Class sizes vary greatly among Seoul schools
Written by Writer on Thursday, October 23rd, 2008
Class sizes vary greatly among Seoul schools
The Korea Herald
Thursday, October 23, 2008
The average number of students per class varied greatly among elementary schools in Seoul, ranging from 15.5 to 43.4, according to the city’s education authorities.
This is largely because despite the shrinking number of students in the city center, it is not easy to integrate downtown schools with established histories. The student population surged, however, in redeveloped residential districts as more families moved there.
An average of 43.4 students study in one class at Yeokchon Elementary School in the northwestern district of Eunpyeong, nearly triple the number at Gyodong Elementary School in downtown Jongno-gu.
This means a Yeokchon teacher has to take care of 2.8 times more students compared to a Gyodong teacher. The number of students per teacher is a commonly used yardstick for a school’s quality of education.
Yeokchon Elementary School has some 3,253 students, more than 26 times the number of students in Gyodong. But it has only 75 classes. Gyodong, on the other hand, has only 124 students divided into eight classes.
Soongshin (in Jongno-gu), Namsan (in Jung-gu), Yongsan, Eunnam (in Seocho-gu) and Gongjin (in Gangseo-gu) elementary schools also had less than 20 students per class.
Eight elementary schools including Yeokchon, Haenghyun (in Sungdong-gu), Mokdong (in Yangchon-gu), Dunghyun (in Gangseo-gu) and Bonghyun (in Gwanak-gu) had an average of more than 40 students per class.
Many observers suggest moving or integrating small schools rather than spending tens of billions of won to build new ones, pointing to the decline of overall student population.
The number of elementary school students continued to fall from 762,967 in 2001 down to about 660,000 last year.
The Seoul Metropolitan Office of Education, however, plans to build five new elementary schools next year in Eunpyeong, Gangseo, Yangchon and Sungdong.
“The city has no plans to move or merge schools like Gyodong or Soongshin, because the number of students will eventually grow again with the mayor’s plan to revamp downtrodden commercial quarters downtown,” said Chung Im-gyun, a spokesman of the metropolitan office of education.

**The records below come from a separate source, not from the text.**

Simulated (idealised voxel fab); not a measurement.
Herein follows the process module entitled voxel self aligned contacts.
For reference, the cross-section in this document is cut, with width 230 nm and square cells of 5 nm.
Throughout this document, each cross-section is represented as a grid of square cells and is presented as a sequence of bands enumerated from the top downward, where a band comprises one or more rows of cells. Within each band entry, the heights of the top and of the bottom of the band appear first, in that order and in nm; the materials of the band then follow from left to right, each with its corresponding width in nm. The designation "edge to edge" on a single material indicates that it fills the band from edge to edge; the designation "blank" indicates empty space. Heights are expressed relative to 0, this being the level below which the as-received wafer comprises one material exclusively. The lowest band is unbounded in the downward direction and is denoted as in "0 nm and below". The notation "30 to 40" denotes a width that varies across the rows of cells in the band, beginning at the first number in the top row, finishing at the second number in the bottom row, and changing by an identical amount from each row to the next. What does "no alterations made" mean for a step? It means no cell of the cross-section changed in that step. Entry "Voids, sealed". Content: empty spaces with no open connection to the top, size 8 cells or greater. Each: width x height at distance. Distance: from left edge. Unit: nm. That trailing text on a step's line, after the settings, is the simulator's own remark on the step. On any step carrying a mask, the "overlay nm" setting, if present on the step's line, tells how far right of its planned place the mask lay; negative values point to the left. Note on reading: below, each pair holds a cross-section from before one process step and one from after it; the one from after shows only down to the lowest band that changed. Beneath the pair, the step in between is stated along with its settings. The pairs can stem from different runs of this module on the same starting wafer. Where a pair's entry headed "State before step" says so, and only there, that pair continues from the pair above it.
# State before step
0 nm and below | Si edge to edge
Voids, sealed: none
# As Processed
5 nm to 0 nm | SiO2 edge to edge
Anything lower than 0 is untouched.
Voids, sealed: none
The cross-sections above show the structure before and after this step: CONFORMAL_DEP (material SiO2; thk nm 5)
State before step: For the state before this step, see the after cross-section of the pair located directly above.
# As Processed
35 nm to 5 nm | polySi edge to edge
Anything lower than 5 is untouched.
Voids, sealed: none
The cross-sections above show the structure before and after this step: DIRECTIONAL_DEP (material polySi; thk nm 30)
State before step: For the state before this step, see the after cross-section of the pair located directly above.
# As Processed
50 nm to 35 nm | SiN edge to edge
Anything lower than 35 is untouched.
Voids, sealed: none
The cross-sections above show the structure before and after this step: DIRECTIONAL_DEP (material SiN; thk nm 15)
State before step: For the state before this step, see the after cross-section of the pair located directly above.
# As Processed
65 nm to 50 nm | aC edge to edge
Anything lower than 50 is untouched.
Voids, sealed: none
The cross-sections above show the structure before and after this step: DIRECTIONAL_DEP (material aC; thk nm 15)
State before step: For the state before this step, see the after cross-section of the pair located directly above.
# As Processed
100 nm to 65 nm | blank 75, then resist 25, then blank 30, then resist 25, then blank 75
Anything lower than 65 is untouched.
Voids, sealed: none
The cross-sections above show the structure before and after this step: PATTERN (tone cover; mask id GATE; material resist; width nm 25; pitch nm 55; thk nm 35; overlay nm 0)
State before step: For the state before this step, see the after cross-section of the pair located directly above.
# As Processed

“The birth rates have also recently started to pick up.”
Having opened in 1894, Gyodong was Korea’s first primary school and alma mater of many influential Koreans including former president Yoon Bo-sun. Soongshin opened in 1959.
Several elementary schools in remote provincial regions have been closed or merged as they were emptied out, but it has never happened so far in the capital.